February 19, 2014
Features

His Human Instinct

As Greg Kinnear tackles the lead in Fox’s new Rake, colleague Peter Tolan predicts that Kinnear's charisma will keep viewers hooked.

Bruce Fretts

One of Greg Kinnear’s 1st TV gigs was a guest role in a 1991 episode of L.A. Law.

So one might be tempted to say that his first regular series role — as an L.A. lawyer in the Fox dramedy Rake — means he’s come full circle. Kinnear begs to differ.

“You have to understand,” he says. “That was a case of my agent calling and saying, ‘Hey, do you want to earn $422 to stand in a crowd and play a reporter?’ I was working as a host at Movietime [the precursor to E!] and earning about $422 a week at that point, so it was a no-brainer.”

The actor has never had a road map for his career. “I wish that sounded less stupid, but it’s true,” he confesses.

“Bob Costas [his predecessor as host of NBC’s Later] once told me he had a baseball card he’s been carrying around in his wallet since he was a kid, and it was always his dream to become one of the world’s greatest sportscasters. I wasn’t born with that gene.”

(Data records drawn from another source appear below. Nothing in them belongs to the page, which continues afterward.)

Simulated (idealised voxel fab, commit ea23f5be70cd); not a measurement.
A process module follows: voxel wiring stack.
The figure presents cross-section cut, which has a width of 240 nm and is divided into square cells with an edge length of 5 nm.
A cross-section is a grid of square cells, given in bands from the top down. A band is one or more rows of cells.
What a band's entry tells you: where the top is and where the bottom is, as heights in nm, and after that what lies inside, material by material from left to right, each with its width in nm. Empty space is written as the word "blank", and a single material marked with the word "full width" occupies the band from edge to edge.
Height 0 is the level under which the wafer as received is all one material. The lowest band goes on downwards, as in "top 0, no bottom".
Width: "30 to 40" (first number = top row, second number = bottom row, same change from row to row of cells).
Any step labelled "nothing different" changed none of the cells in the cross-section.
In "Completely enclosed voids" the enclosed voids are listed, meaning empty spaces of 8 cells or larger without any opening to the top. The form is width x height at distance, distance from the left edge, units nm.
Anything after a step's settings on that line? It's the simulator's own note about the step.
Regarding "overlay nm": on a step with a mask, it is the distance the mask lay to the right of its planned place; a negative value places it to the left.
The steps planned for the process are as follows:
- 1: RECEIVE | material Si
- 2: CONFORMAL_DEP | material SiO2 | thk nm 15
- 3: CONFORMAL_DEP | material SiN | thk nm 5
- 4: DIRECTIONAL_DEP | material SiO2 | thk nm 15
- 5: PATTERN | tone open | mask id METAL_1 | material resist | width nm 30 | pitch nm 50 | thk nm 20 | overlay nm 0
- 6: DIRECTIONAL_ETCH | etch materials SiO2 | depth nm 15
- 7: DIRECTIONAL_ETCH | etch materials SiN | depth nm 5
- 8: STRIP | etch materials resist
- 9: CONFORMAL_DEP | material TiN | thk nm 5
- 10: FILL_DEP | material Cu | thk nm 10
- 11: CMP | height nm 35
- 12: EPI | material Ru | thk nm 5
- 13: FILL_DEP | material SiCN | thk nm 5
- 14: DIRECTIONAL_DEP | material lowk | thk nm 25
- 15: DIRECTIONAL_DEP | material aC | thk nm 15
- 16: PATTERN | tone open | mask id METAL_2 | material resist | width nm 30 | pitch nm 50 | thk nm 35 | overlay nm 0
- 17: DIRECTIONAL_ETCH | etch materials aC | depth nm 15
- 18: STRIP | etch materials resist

In fact, his early years taught him how to roll with life’s changes. “When you go from living in Logansport, Indiana, to Beirut, Lebanon, that prepares you for some pretty jarring transitions,” says Kinnear, whose diplomat dad moved his family from Hoosier country to the war-torn Middle East in 1975. “After that, going from hosting a talk show to doing movies — or from doing movies to starring in a TV series — doesn’t seem all that daunting.”

Still, it was an impressive leap from his Daytime Emmy–winning gig as host of E!’s Talk Soup to costarring in films directed by the likes of Sydney Pollack (Sabrina) and James L. Brooks (his Oscar-nominated turn in As Good As It Gets) in a few short years. “It was either a case of my own naïveté or my complete trust in those guys that I didn’t really question it,” he says. “And they proved to be pretty trustworthy.”

So has Kinnear, as he’s navigated movie roles both light (the dad of a young beauty-pageant contestant in Little Miss Sunshine) and dark (the ill-fated, sex-obsessed Hogan’s Heroes star Bob Crane in Auto Focus). In recent years, he’s earned Primetime Emmy nominations for diverse gigs: a guest role in the ABC comedy Modern Family and a star turn as JFK in the Reelz-Channel miniseries The Kennedys.

Now, in Rake (adapted from an Australian series), he plays self-destructive defense attorney Keegan Deane. What convinced him to take the role — and to serve as coexecutive producer? “I’ve been in a lot of serious dramas and some very hard-core comedy stuff, and I felt like this split the difference in a really honest way,” he says. “It’s able to negotiate two different tones, which is really hard to do.”

Of course, it helps to have Primetime Emmy winner Peter Tolan — who brilliantly merged comedy and tragedy for seven seasons in FX’s Rescue Me — as an executive producer.

“It’s about a guy who’s a screw-up, and it’s hard to get an audience’s sympathy for those kind of characters,” says Tolan, who worked with Kinnear on The Larry Sanders Show and on the movie What Planet Are You From? “So, if you have someone who already has some audience goodwill and a natural charm, that goes a long way to making it work. People think, ‘Oh, it’s Greg Kinnear. I like him, so he can kill a baby.’ Not that we’re going there….”

Even if they were, Kinnear would probably be up for it. “I don’t know why I’m attracted to playing these kinds of people, but I am,” he says of the character, who’s addicted to gambling and love, among other things. “He has his shortcomings and is very human in his need for self-improvement. But there’s a shred of hope running through the guy, too. There’s a quality about him that’s two steps forward, three steps back.”

Sounds like the guy needs a road map.

Bruce Fretts is articles editor of TV Guide magazine.